Nairobi, Kenya — As we count down the remaining days to the opening of the Nairobi Summit or the International Conference for Population and Development (ICPD), I am confounded by how much humanity has managed to simultaneously empower more women than at any other time in history, while at the same time failing to see that 'women's issues' are actually 'everyone's issues'.
That countdown evokes memories of my own grandmother, who followed a common trend in India at the time, dropping out of school to get married and give birth to her first child at age 11. In many parts of the world, girls have over the years faced unthinkable obstacles while trying just to get an education, often jeopardizing their personal safety and risking being ostracized by their families and communities.
It wasn't until a mere 25 years ago at the ICPD in Cairo that the world agreed that population and economic development issues must go hand in hand, and that women must be at the heart of our efforts for development.
Back then, governments, donors, civil society, and other partners made commitments to reduce infant and child mortality, reduce maternal mortality, ensure universal education, and increase access to sexual and reproductive health and rights, amongst many others. These commitments were a massive step forward for the rights of women and girls.
At the Conference in Nairobi, we all have an opportunity to repeat the message that women's empowerment will move at snail-pace unless we bolster reproductive health and rights across the world. This is no longer a fleeting concern, but a 21st century socio-economic reality.

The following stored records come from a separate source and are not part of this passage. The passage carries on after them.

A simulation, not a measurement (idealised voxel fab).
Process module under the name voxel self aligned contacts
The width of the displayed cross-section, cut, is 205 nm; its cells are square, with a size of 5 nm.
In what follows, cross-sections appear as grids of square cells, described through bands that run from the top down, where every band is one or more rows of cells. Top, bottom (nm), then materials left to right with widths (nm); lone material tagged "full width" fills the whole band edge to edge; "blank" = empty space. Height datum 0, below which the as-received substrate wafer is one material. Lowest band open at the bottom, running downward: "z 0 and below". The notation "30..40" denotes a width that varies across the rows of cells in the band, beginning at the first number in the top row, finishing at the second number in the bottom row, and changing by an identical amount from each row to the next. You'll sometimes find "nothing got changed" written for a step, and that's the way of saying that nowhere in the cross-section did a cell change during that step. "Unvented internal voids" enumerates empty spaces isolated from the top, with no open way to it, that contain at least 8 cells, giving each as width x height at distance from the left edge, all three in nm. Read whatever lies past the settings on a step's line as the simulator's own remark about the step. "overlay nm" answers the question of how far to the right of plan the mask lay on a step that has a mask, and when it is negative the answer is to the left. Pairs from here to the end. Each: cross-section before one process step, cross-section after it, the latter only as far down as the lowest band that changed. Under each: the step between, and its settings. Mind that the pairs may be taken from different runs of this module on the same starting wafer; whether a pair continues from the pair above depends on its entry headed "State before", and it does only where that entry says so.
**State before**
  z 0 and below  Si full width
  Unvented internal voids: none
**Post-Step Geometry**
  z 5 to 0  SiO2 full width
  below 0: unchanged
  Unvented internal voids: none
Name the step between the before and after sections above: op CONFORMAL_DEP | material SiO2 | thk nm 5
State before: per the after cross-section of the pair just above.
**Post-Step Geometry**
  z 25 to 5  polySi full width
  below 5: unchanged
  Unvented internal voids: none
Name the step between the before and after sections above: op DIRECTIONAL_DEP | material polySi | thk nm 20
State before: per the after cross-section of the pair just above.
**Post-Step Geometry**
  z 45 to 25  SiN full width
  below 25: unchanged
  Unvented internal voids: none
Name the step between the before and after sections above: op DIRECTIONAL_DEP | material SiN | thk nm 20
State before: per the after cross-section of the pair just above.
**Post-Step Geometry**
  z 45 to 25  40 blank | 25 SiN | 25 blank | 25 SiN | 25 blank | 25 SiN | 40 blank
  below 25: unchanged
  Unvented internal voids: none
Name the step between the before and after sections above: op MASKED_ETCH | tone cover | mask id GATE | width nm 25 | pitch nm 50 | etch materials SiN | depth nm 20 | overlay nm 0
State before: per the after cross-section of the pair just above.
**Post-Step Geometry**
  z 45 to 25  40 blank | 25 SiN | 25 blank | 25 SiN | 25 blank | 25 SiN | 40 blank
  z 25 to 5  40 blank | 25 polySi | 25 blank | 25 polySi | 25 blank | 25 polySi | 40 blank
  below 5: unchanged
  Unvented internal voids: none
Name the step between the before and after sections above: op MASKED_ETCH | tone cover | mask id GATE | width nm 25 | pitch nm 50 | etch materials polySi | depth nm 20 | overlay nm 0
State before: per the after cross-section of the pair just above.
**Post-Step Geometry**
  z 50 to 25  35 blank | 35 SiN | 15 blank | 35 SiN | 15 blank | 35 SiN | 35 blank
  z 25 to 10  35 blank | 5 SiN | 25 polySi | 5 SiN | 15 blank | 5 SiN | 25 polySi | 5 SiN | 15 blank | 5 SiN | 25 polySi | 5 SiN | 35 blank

We can choose to take a range of actions, such as empowering women and girls by providing access to good health, education and job training. Or we can choose paths such as domestic abuse, female genital mutilation and child marriages, which, according to a 2016 Africa Human Development Report by UNDP, costs sub-Saharan Africa $95 billion per year on average due to gender inequality and lack of women's empowerment.
Fortunately, the world has made real progress in the fight to take the right path. There is no lack of women trailblazers in all aspects of human endeavour. It has taken courage to make those choices, with current milestones being the result of decades of often frustrating work by unheralded people, politics and agencies.
Leaders like the indefatigable Dr. Natalia Kanem the Executive Director of UNFPA and her predecessors, supported especially by the Nordic countries, are pushing the global change of paradigm to ensure we demolish the silo of "women's issues" and begin to see the linkages between reproductive rights and human prosperity.
Numerous studies have shown the multi-generation impact of the formative years of women. A woman's reproductive years directly overlap with her time in school and the workforce, she must be able to prevent unintended pregnancy in order to complete her education, maintain employment, and achieve economic security.
Denial of reproductive health information and services places a women at risk of an unintended pregnancy, which in turn is one of the most likely routes for upending the financial security of a woman and her family.
A lot has been achieved since the years of my grandmother, when girls were expected to be demure and remain in the background. In many places the current teenage girl believes that every door is open to them; they can rise to any heights.
Yet in a lot of other countries, girls are up against a system that seems rigged against them for the long-term. These are countries where greater leadership and the right policies are sorely missing; where women and girls are robbed of the education they deserve and the jobs they need to lift themselves and their families out of poverty; where they are victims of sexual and physical abuse in their own homes or sold into child marriage.
As the UN Resident Coordinator to Kenya, I am privileged to serve in a country, which is hosting this very important conference. It has shown leadership to advance the cause of women's right-from criminalizing female genital mutilation to stepping up the fight to end child marriage and pushing hard on improving reproductive, maternal and child health.
When the ICPD opens in Nairobi on 12 November 2019, I wonder how my grandmother's life might have been different if she had been able to learn how to read and write and achieve her full human potential, but also appealing to all Governments to work towards giving half the world population the final and absolute control over their own bodies.
Siddharth Chatterjee is the United Nations resident coordinator to Kenya.